Phin Choukas of Hanover watches his tee shot at the Beaver Meadow golf course Thursday.
Phin Choukas of Hanover watches his tee shot at the Beaver Meadow golf course Thursday. Credit: Concord Monitor file — Geoff Forester

Hanover High’s Phin Choukas will miss the New Hampshire Golf Association amateur championship at Keene’s Bretwood Golf Course this week. He has a good excuse.

Choukas is in Ireland for the week to play in the Kerry Cup, a golf and social excursion open to as many as 64 high school golfers willing to foot the bill and make the trek. Choukas, who will be a senior on the Marauders’ golf team this fall, will get to work with a variety of college coaches, many with Ivy League and NESCAC ties, including one with whom he might be familiar.

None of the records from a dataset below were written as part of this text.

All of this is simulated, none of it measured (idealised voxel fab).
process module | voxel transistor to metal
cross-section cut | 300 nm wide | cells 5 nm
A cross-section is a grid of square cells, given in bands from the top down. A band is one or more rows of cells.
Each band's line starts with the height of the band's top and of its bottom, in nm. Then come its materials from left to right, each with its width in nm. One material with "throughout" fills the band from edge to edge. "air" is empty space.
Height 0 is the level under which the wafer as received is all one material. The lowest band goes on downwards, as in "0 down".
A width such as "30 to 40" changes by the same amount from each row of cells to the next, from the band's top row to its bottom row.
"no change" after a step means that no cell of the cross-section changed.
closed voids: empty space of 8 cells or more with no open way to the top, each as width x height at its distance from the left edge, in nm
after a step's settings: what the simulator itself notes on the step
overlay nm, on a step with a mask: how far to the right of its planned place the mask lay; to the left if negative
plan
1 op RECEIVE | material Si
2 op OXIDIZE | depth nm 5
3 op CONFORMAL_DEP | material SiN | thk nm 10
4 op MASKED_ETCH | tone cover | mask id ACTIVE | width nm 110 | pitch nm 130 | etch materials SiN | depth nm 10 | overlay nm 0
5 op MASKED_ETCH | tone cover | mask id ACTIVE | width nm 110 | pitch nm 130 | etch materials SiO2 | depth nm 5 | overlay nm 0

“It’s an incredible experience for a kid; I can’t explain it,” said Dartmouth College men’s golf coach Rich Parker, who is returning to Ireland to work at the Kerry Cup for the fourth time. “Any kid that goes on that trip, they’ve never done anything like that. The weather, the course, you get put on a team with 11 other kids … it’s an amazing experience.”

The Kerry Cup takes place at Waterville Golf Links, an 18-hole seaside layout in County Kerry, on Ireland’s southwest coast. Parker arrived there on Saturday; he’s been an instructor for the length of the Kerry Cup’s existence.

The event is the brainchild of Michael Maher, who’s tried to bring to high school golf an experience similar to those he’s led in high school hockey. Currently the headmaster at the Northwood School in Lake Placid, N.Y., Maher has been a teacher, coach or administrator at Connecticut and Massachusetts prep schools and is the founder of National Hockey Training, an elite summer program. Maher played college hockey at the University of Vermont.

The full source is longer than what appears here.